Active project corrections vs. passive project corrections

by Joshua Ramirez

This article is about changing the project performance paradigm from passive corrections to more active ones. The approach is based in behavioral and neuroscience, toward implementing behavioral project management practices to actively improve project outcomes, planning, and forecasting.

First, before we read on, we must consider the following:

  • Bad planning + bad execution = high schedule/cost variance.
  • Bad planning + good execution = medium schedule/cost variance.
  • Good planning + bad execution = medium schedule/cost variance.
  • Good planning + good execution = lower schedule/cost variance.

We cannot put together a bad plan and expect to fully recover that plan when the project starts. Meeting a project milestone is the product of two things: predict the execution outcome, then attempt to execute on that prediction.

However, in our project management discipline, we tend to see a lot of focus on what went wrong during the execution that caused the project to go awry. It is not just execution that is to blame, as the other half of meeting a milestone is how the milestone was placed on that date, to begin with.

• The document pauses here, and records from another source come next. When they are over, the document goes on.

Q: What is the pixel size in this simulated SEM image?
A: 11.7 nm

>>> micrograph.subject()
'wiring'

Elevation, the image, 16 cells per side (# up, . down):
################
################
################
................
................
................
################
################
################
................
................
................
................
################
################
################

Now let’s go a level deeper.

If predicting a project outcome (e.g., planning) determines the date and cost on which the project should land, and we are still failing our schedule and cost objectives 50 percent of the time, then why are project management methods not improving these outcomes?

This is the central question which I intend to answer.

Let’s first consider four measures that contribute to prediction accuracy (e.g., planning and forecasting accuracy):

  1. Visibility (passive). Planners and forecasters must be able to see what factors will impact their predictions, including the availability of resources, task obstacles, external controls, obscure risks, and predictable unknowns. Seeing these elements enables them to question optimistic and unrealistic plans and forecasts and correct their predictions.
  2. Feedback (passive). Forecasters and planners cannot improve on their predictions if they can’t see how those predictions ended up turning out. The more feedback they get on how accurate their plan was, and the more frequent that feedback is, the more chances they have to correct predictions and can start making adjustments in increasing their planning and forecasting (e.g., prediction) accuracy.
  3. Awareness (passive). Planners and forecasters, as well as all of the rest of us, have cognitive biases and some obscure thinking errors (especially in time-constrained environments) that significantly decrease our ability to predict project outcomes and plan our work realistically. However, these can be corrected. These biases and errors can be decreased simply by building bias and error awareness of them through training, and many planners will self-correct to a degree.
  4. Intentionality (active). This is the big one, and it consists of two parts. The first is actively and intentionally (versus passively) changing processes so that people default to making good project prediction, planning, and forecasting decisions by using methods such as Choice Architecture and coaching. The second is recognizing that people have intentionality in all their decisions, and their optimistic, risk-averse, loss-averse (etc.) intentions impact their planning and forecasting inputs into the plan (Eizakshiri et al., 2015).

Considering the active approach, we must intentionally improve project performance and recognize that passive measures rely only on a trust that we can coordinate or manage processes better and hope that everything works out (you might recall that hope is not a project management tool).

Passive measures to improving project performance are passive because:

  • Visibility provides the opportunity to make the right prediction choice, and the planner/forecaster can or may not choose to use the information.
  • Feedback gives the planner/forecaster information on how they performed, and they can or may not make corrections.
  • Awareness of bias gives the planner/forecaster the chance to self-correct as much error as possible, but they can or may not self-correct.

Each one of these passive measures can improve planning and forecasting accuracy, but may not, depending on the choices and intentions of planner/forecasters. In project management, we tend to buy some tools, teach some method, and toss it in the ring and hope for the best. However, if we want to improve project outcomes significantly, prediction in project management must become a science we strive to excel at, especially now that we have the data to make it so.

The important thing to note here is that you need all three passive measures and the one active measure combined together in order to improve planning and forecasting, as well as project execution.

The most highly regarded planning and forecasting personnel are trained and competent in both technical methods and neuro/behavioral methods. They are, in a big way, holding a lot of the keys to whether a project succeeds or fails, and smart company executives recognize the behavioral planning and forecasting disciplines as the pivotal points of the project, and thus company success.

The big question is, do you want to continue to just passively try to improve project outcomes, or actively improve project outcomes?

 

References

Eizakshiri, F., Chan, P. W., & Emsley, M. W. (April 07, 2015). Where is intentionality in studying project delays?. International Journal of Managing Projects in Business, 8, 2, 349-367.